The Introit of today's mass is taken from the Prophet Isaias, with a verse from psalm 79.
Populus Sion, ecce Dominus veniet ad salvandas gentes: et auditam faciet Dominus gloriam vocis suae in laetitia cordis vestri. Ps. Qui regis Israel intende: qui deducis velut ovem, Joseph.
People of Sion, behold the Lord will come to save the Gentiles: and the Lord will make the glory of his voice heard to the joy of your hearts. Ps. Give ear, O thou that rulest Israel: thou that leadest Joseph like a sheep.
(Isaias 30:30 and Psalm 79:2 from the Introit of Mass)
Populus - People.
Sion - of Sion. Should be genitive case, indicating possession, but since Sion is a word of non-Latin origin its ending does not change.
ecce - behold! look!
Dominus - the Lord.
veniet - he will come. Venio is I come. Here the verb is in the future tense.
ad - unto. The noun or pronoun following it will take the accusative tense.
salvandas - 'the saving of'. This is a gerundive - a verbal adjective - see grammatical note below! Salvo is I save; the ending -andas indicates a gerundive in the accusative case, agreeing with gentes which it qualifies.
gentes - the peoples. Gens is people. Here Gentes is plural and in the accusative case, following ad.
et - and
auditam - 'heard'. This is a 'perfect passive participle.' It has the sense of 'having been heard.'
faciet - he will make. Facio is I make. Faciet is future tense.
Dominus - the Lord. Subject of the verb faciet.
gloriam - the glory. Gloria is glory. Gloriam is accusative case, as direct object of the verb faciet.
vocis - of the voice. Vox his voice. Vocis is genitive case, indicating possession.
suae - his. The ending changes to go with vocis, which it qualifies.
in - in. Followed by the ablative case when it indicates state or location.
laetitia - the joy. Ablative case, to follow in.
cordis - of the heart. Cor is heart. Cordis is genitive case, indicating possession.
vestri - your (plural). The ending indicates genitive case, going with cordis, which it qualifies.
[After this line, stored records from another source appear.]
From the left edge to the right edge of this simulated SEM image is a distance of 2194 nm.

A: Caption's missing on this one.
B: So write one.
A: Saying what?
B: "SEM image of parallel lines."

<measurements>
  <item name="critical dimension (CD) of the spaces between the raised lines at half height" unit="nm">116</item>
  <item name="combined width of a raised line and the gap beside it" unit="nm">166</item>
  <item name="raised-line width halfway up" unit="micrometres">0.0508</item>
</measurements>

Qui - Who. Relative pronoun. This makes the subject of the verb 'you who' rule.
regis - You rule. Rego is I rule. Regis is you rule (singular).
Israel - Israel. Another non-Latin word whose ending doesn't change here. It should be accusative case, as direct object of the verb regis.
intende - Give ear. Imperative form of the verb.
qui - Who. A relative pronoun.
deducis - you lead. Deduco is I lead. Deducis is you lead (singular).
velut - like.
ovem - a sheep. Ovis is a sheep. Accusative tense, to go with Joseph, as direct object of the verb deducis.
Joseph - Joseph. Another non-Latin word that doesn't change its ending. Direct object of the verb deducis.
Grammatical Note - The Gerundive
'ad salvandas gentes' - In order to save the peoples.
Salvandas is a gerundive. A gerundive is a verbal adjective - so it is used to qualify nouns as if it were an adjective. It has a passive sense, and expresses something that must or ought to be done. Salvandas means literally something like 'which is to be saved'. So the phrase means literally ' to the peoples which is to be saved' - more colloquially, 'in order to save the people.'
This is quite a common construction. Another example is:
Ad pacem petendam - in order to seek peace.
Ad - towards. Followed by accusative.
Pacem - peace. Pax is peace. Pacem is its accusative, to follow ad.
Petendam - this is the gerundive of peto, I seek, and has the sense of fitting or ought to be sought. The ending -am indicates agreement with the noun pacem.
Gerundives can be recognized since the end with -andus, -endus, -iendus - although the precise ending -us might be changed to agree with whatever noun has been qualified. So it might be -endam (as in petendam) or -andas (as in salvandas).
Amandus - fitting or ought to be loved. (Feminine form amanda, as in the name).
Monendus - fitting our ought to be warned or advised.
Regendus - fitting or ought to be ruled.
Audiendus - fitting or ought to be heard.